On Wed, Jun 24, 2020 at 1:06 PM Toerless Eckert <[email protected]> wrote:
> Thanks, Eliott, inline
>
> Btw: Just seeing that the folks holding the DISCUSS are not
> explicitly included in this thread... not sure if they
> follow the anima WG mailing list overall... Cc them ?
>
I should clarify that I am not holding a DISCUSS as I am no longer on the
IESG. That's what the parentheses around my position in datatracker mean,
which is to say that I dropped off the IESG while my DISCUSS was pending.

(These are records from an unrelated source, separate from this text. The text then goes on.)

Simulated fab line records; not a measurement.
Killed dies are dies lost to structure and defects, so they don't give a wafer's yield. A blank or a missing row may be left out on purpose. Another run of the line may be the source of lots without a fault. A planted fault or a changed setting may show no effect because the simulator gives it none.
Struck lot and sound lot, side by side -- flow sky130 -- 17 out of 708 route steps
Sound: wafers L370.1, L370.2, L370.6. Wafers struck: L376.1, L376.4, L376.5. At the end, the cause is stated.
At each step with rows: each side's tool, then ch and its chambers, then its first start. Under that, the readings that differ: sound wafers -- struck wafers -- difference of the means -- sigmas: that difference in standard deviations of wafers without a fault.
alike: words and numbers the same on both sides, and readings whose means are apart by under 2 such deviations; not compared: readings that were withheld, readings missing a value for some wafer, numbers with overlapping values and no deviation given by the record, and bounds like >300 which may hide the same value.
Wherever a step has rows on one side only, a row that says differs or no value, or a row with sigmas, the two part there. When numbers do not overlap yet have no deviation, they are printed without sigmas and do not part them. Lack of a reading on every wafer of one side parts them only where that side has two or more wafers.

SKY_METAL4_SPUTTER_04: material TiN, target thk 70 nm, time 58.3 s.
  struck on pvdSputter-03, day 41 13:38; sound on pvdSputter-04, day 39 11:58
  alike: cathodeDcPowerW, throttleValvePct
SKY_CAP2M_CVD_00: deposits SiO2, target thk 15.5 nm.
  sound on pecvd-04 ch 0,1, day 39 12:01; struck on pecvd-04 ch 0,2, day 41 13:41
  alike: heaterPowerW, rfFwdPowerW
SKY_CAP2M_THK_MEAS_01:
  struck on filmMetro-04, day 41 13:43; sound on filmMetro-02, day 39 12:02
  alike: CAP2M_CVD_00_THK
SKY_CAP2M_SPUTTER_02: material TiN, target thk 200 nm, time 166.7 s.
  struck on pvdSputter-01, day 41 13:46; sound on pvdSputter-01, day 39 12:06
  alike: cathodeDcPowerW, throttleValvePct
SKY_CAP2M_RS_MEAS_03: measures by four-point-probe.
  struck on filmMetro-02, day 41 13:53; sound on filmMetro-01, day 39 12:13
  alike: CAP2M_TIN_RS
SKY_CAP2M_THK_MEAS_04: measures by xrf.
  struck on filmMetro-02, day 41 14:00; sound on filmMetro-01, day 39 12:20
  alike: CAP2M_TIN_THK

To the best of my knowledge it doesn't have any special status and is just
kept around as a historical reference.
I certainly have opinions here, but I'm weighing in as a community member,
as are Stephen, Russ, and Sean.
-Ekr
> On Wed, Jun 24, 2020 at 12:40:48PM +0200, Eliot Lear wrote:
> > > I don't think this is true
> >
> > If the ACP subsystem allocates a name and the user management system
> allocates a name, then you have the potential of a conflict. Again, the
> odds of an actual conflict are very low.
>
> Whether or not there is ACP, we are talking about about an app
> that has access to certificates on routers that could have rfc822name
> and the app would send emails to those rfc822name addresses
> and something good would happen.
>
> I am quite sure that such an app does not exist, but it could
> be nice, so lets call it the unicorn app. The ACP rfc822name
> structure certainly allows for unicorns.
>
> If you want to deploy ACP and you don't care about unicorns,
> you ignore the issue. The conflict you are talking about would
> only hurt the unicorn but not the ACP.
>
> When you do care for unicorns you have several options:
>
> a) You can make sure that the local part name space is well managed
> so local part names for ACP can not be incorrectly assigned
> to other purposes. Likely works by default because common
> solutions that let users assign local names or aliases have
> length limits < ~ 30 characters and ACP local part is 40 + X
> (X being extensions). Upper limit in rfc822name is btw 64
> for local name part.
>
> b) You use a different name or subdomain (see) to separate
> name spaces between users and the names you use inside
> network operations / ACP. Most common solution IMHO.
>
> c) You train the unicorn to forward the names based on where
> they are found to another domain. typical setup in email
> ssytem when there are logical names but distributed MTA.
>
> > You can make an operational recommendation of course. However, some
> enterprises simply do not do subdomains (I email from one such enterprise
> now).
>
> Different (Sub)domains are the standard tool to separate
> local-part namespaces in rfc822. It is widely used in
> enterprises
>
> Do not confuse what you as the user see with whats under
> the hood in RFC822. As soon as you have multi-vendor
> distributed MT setups you will use different subdomains
> under the hood with forwarding and name aliasing/hiding.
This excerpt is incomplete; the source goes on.